| In accounting, EBITDA stands for "Earnings before Interest, Taxes, Depreciation, and Amortization". Which as the
name suggests is earnings excluding expenses from depreciation, amortization, interest, and taxes (earnings + ITDA), in the way the usually appear on the income statement, up to down. It's the operating income plus depreciation and amortization.
When companies publish their financial statements, the
most important metric for investors is the company's income, which is calculated as the
company's revenue minus all its expenses. Some companies also publish their EBITDA,
which, these companies usually claim, provides a more true picture of the company's profitability than the "income" number.
Depreciation
Specifically, a company's "income" number is always distorted by decisions that the company made in previous years. Depreciation of capital expenditures is a particularly strong factor. For example,
if a company spends $99 million in new desktop computers for all its employees, the company will often decide to depreciate the
purchase over three years. This way, in the first year, when the company calculates its "income" number, it pretends that it has
only spent $33 million that year on desktop computers. The company's income number paints a more rosy and optimistic picture than
actually occurred that year. In each of the second and third years, the company also pretends that it has spent $33 million per
year on desktop computers. Hence, the company's financial picture was probably healthier than indicated by the income number,
since the $33 million had actually already been paid out.

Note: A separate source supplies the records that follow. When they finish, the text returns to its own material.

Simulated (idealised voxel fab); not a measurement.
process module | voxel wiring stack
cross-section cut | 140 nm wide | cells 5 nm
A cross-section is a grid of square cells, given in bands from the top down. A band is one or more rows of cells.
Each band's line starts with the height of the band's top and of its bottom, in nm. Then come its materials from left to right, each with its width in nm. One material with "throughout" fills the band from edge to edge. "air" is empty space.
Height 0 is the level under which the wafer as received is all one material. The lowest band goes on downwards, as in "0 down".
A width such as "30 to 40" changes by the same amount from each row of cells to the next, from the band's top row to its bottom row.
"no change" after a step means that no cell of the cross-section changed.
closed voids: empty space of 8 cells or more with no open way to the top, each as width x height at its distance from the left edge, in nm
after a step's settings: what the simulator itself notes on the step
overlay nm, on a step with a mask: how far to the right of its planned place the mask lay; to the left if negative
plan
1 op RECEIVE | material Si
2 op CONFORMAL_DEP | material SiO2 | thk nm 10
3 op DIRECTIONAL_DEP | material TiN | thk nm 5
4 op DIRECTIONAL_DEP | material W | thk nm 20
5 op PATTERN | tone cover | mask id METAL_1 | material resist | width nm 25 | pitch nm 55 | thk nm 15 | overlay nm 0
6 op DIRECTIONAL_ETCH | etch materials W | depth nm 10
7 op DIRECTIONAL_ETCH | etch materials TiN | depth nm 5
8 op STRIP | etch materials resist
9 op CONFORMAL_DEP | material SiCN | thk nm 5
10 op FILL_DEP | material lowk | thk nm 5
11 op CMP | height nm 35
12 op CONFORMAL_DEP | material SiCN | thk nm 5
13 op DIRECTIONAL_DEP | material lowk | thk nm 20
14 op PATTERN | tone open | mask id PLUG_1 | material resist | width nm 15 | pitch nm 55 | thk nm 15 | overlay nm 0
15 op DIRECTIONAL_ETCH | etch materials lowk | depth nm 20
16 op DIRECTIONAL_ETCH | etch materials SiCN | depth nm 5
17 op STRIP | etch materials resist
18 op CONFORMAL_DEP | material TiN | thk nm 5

The EBITDA number, it is claimed, does not suffer from this distortion in the second and third years, so investors can get a
better idea of how profitable the company really is. Some purchases are depreciated or amortized over 20 years or more, with a
negative impact on the business's "income" number long after the actual financial effects of the purchases have ceased.
Critics include Warren Buffett, who famously asked, "Does management
think the tooth fairy pays for capital expenditures?"
Hypothetically, a company could spend a trillion dollars on capital expenditures, and this would never show up in the next
million years of the company's EBITDA reports. The "income" number is therefore a more true picture, say critics of EBITDA
reporting, and if an investor wishes to examine short-term financial performance, he should examine the "operating cash flow"
numbers.
The Sophisticated Investor's Perspective on EBITDA
Three fundamental issues underly the use of EBITDA vs. other measures in assessing the value of a firm.
The first is that a company's capital expenditures are
typically variable. In addition, companies depreciate or amortize the capital expense over a varable number of years. In order to
generate more tax revenue governments typically force companies to spread a capital expenditure over the life of the item
purchased. This prevents a company from having a zero tax bill if it reinvests all of its profit in capital expenditures. EBITDA
removes the variable effects from the income measure. A professional investor can use EBITDA to approximate the fundamental
earning power of the company's operations while separately factoring in the projected capital expenditures needed to maintain
those operations. This is valuable because of the time value of
money. A sophisticated investor knows that a large capital expenditure is less costly if it is to be made several years into
the future (because during the interim period the firm can use the cash for that expenditure to generate income in other ways).
Therefore the sophisticated investor looks at a "pure" measure of ongoing earnings-generating potential and then makes an
educated assessment of the timing of significant capital expenditures.
The second issue is that the value of a company's equity differs depending on its capital structure (whether and to what extent the company is financed with debt). Because EBITDA is also
an earnings measure before interest and taxes (which vary with the amount of debt financing), it approximates the company's
earnings potential if financed with no debt. If capital structure is the only concern (rather than timing of capital
expenditures), then EBIT can be used. A professional investor that can contemplate changing
the capital structure of a firm (e.g., through a leveraged buyout)
first evaluates a firm's fundamental earnings potential (reflected by EBITDA or EBIT), and then determines the optimal use of
debt vs. equity.
The third issue is that the owner of a firm's equity receives all of the cash
flows generated by the firm after meeting all of the firm's commitments. This is the company's free cash flow. Before factoring in capital
expenses, this is the company's operating cash flow. Cash
flow measures include the impact of changes in the company's balance sheet, and in that way differ from income measures. For
example, if a company must purchase an increasingly large amount of inventory as its sales grow, then the company will typically
use cash to buy that inventory before receiving cash in return from customers. The company faces costs as a result of this use of
cash: it either gives up the profits it could have earned by using that cash elsewhere (e.g., by investing it in an
income-producing security) or decreases returns to equity holders by issuing additional debt or equity. This use of cash reduces
the company's cash flow, and reduces the value of the firm, but has no effect on income. EBITDA is not useful in assessing the
impact of such changes in the company's balance sheet.
Historical Context
Most dot-com companies attempted to promote their stock by means of emphasizing
either EBITDA or pro forma earnings in their financial reports, and explaining
away the (often poor) "income" number. In the United States, the Securities and Exchange Commission has cautioned companies that they will be charged
with fraud if they use these alternative numbers in order to mislead investors.